‘Is This About the Oil Industry?’ House Oversight Hearing Explores Big Oil’s Role in Weakening Clean Car Standards

By Dana Drugmand, a freelance writer and attorney who writes about climate issues. Originally published at DeSmog Blog

The House Oversight Committee, which last week heard testimony on the oil industry’s efforts to suppress climate science, continued to probe the industry’s deception and influence with a hearing on the Trump administration’s proposed rollbacks of clean car standards — rollbacks that stand to benefit Big Oil at the expense of consumers and the environment.

At Tuesday’s hearing of the Oversight Committee’s Environment subcommittee, the oil industry’s importance in affecting the weaker standards for vehicle fuel economy and greenhouse gas emissions was front and center as Republicans led an ultimately unsuccessful effort to adjourn the hearing before witness testimony even began.

During the more than half hour delay, Rep. Alexandria Ocasio-Cortez raised a question to her Republican colleagues:

“We’re here to talk about the very pressing issue of cutting our carbon emissions and saving our planet, and we have an entire political party that is trying to get out of their job, adjourn this hearing. I just want to know what the reason for such a disrespect of our process may be. Do we have a reason for why this hearing is trying to be adjourned?”

“I have one, I have a real easy one,” Rep. Kelly Armstrong of North Dakota replied. “The oil industry is the second largest industry in my state…”

“Wait, so is this about the oil industry?” Ocasio-Cortez interjected, to which Armstrong immediately denied. “No, it’s about the economy of North Dakota and my constituents,” he responded.

But Armstrong’s initial inclination to bring up the oil industry set the stage for witnesses to reveal who really benefits from weakened fuel economy and emissions standards, as well as how the industry manipulated the rulemaking process that produced the proposed rollbacks.

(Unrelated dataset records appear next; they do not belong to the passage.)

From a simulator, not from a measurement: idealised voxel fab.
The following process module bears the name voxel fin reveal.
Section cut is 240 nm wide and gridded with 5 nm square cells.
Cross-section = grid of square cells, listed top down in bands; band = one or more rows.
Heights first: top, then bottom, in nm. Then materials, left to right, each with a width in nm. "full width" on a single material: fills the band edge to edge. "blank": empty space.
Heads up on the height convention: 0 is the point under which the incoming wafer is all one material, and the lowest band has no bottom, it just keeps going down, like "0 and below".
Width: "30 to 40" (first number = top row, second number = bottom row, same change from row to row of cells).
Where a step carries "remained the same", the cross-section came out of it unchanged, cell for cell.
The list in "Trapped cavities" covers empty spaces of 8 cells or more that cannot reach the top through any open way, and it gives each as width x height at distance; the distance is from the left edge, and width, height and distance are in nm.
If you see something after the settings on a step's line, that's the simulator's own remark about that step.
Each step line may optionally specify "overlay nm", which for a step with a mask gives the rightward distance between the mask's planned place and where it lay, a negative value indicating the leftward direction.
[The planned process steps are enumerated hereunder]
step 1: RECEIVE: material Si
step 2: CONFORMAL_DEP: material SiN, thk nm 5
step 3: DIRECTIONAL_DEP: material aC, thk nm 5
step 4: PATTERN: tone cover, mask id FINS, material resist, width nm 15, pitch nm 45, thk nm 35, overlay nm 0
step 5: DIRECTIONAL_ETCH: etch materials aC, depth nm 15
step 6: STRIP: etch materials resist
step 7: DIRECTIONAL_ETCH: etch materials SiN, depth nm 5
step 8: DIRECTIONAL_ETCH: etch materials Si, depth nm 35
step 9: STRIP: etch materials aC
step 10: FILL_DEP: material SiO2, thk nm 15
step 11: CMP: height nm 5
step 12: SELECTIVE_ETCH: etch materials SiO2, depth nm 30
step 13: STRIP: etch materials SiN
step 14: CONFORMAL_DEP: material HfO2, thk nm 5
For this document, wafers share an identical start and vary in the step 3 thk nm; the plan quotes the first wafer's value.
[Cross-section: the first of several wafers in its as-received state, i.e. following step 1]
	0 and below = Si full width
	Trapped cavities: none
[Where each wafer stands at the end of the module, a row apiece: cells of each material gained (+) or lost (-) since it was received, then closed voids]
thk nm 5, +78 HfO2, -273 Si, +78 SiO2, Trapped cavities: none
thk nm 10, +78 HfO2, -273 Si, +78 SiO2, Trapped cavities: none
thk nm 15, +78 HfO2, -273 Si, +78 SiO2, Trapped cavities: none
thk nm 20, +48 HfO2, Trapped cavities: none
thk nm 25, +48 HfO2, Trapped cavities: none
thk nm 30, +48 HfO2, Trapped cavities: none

Rep. Alexandria Ocasio-Cortez on the delay in the House Oversight’s Environment subcommittee.

Rollbacks: More Pollution, Higher Costs, More Oil

At issue is a proposal by theU.S. Environmental Protection Agency (EPA) and the National Highway Traffic Safety Administration to scale back Obama-era clean car rules including fuel efficiency standards and greenhouse gas emission standards.

The Trump administration’s new Safer Affordable Fuel-Efficient (SAFE) Vehicles rule would freeze both types of standards at 2020 levels. It would also revoke California’s authority under the Clean Air Act to set its own, more stringent standards, currently adopted by 13 other states and the District of Columbia.

The consequences of this proposal are stark.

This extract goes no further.